Jerry Douglas, Traveler

Britt Robson

By Britt Robson

on 09.18.12 in Reviews

Jerry Douglas, the world’s most renowned and in-demand dobro player, has a shelf of awards (including 13 Grammys), more than 2000 recording credits, and peer testimonials like John Fogerty proclaiming Douglas to be his favorite all-time musician. Calling in a fraction of the boatload of favors he’s owed, Douglas abets his standard rhythm section (bassist Viktor Krauss and drummer Omer Hakim) with a raft of luminaries on this bucket-list collection. If you’re going to cover Huey Smith‘s classic New Orleans tune, “High Blood Pressure,” why not put Dr. John on piano and have Keb’ Mo’ do the vocals? Precious few artists could not only bring in Paul Simon to reprise Simon’s “The Boxer,” but the boys from Mumford & Sons besides. There are mega-stars like Simon and Eric Clapton, niche stars like Dr. John, Alison Krauss and Keb’ Mo’, and ace session-men like pianist Jon Cleary and Sam Bush on mandolin.

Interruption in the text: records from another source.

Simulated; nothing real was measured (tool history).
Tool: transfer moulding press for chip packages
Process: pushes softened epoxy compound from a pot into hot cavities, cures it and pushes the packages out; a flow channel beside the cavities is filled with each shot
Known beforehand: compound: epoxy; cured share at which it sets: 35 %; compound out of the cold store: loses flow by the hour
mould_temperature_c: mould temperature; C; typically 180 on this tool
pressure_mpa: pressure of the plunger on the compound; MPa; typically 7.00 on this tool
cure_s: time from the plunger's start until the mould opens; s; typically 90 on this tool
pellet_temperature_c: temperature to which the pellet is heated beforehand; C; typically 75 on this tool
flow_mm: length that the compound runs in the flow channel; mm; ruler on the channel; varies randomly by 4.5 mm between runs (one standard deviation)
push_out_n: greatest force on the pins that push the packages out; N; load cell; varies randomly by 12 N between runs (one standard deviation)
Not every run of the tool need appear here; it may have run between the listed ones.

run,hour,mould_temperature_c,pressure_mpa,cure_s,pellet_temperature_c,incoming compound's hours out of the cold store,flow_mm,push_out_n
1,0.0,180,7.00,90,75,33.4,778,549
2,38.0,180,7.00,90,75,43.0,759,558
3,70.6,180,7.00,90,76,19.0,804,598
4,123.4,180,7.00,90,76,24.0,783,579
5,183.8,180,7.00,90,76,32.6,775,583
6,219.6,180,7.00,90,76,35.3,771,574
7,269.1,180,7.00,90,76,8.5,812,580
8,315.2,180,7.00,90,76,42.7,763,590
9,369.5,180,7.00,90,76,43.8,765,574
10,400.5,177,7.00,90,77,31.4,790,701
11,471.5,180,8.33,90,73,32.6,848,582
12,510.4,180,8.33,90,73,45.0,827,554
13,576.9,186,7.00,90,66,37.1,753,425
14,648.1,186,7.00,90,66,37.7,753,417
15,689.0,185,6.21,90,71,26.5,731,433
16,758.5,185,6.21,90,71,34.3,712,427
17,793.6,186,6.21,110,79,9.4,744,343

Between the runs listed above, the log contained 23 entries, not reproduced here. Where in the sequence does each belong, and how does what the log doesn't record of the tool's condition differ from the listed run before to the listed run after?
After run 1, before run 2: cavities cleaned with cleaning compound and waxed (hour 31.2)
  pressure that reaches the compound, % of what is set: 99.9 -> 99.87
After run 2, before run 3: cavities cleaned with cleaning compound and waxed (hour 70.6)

And yet the best stuff here occurs when Douglas is the one in the spotlight. He galvanizes the mix on slide, lap steel and resonator guitar as well as dobro, fueling originals like “Gone To Fortingall” (an English-folk tune that will resonate with Richard Thompson and Fairport Convention fans) and “Duke and Cookie” (a profound mating of funk and bluegrass via a duet with Bush). He cuts loose on a tour-de-force interpolation of Simon’s “American Tune” and Chick Corea‘s “Spain,” delivers a better-than-credible vocal on the opening Leadbelly cover, “On A Monday,” and sets up vocalist Marc Cohn with a gorgeous, lazy-river groove on “Right On Time.” The main flaw on Traveler is that it occasionally sacrifices unpredictability for high-level proficiency—none of the guests want to risk the type of spontaneity that might fall below the high bar Douglas sets musically. On the other hand, from start to finish, they sweat the details—and those details are exquisite.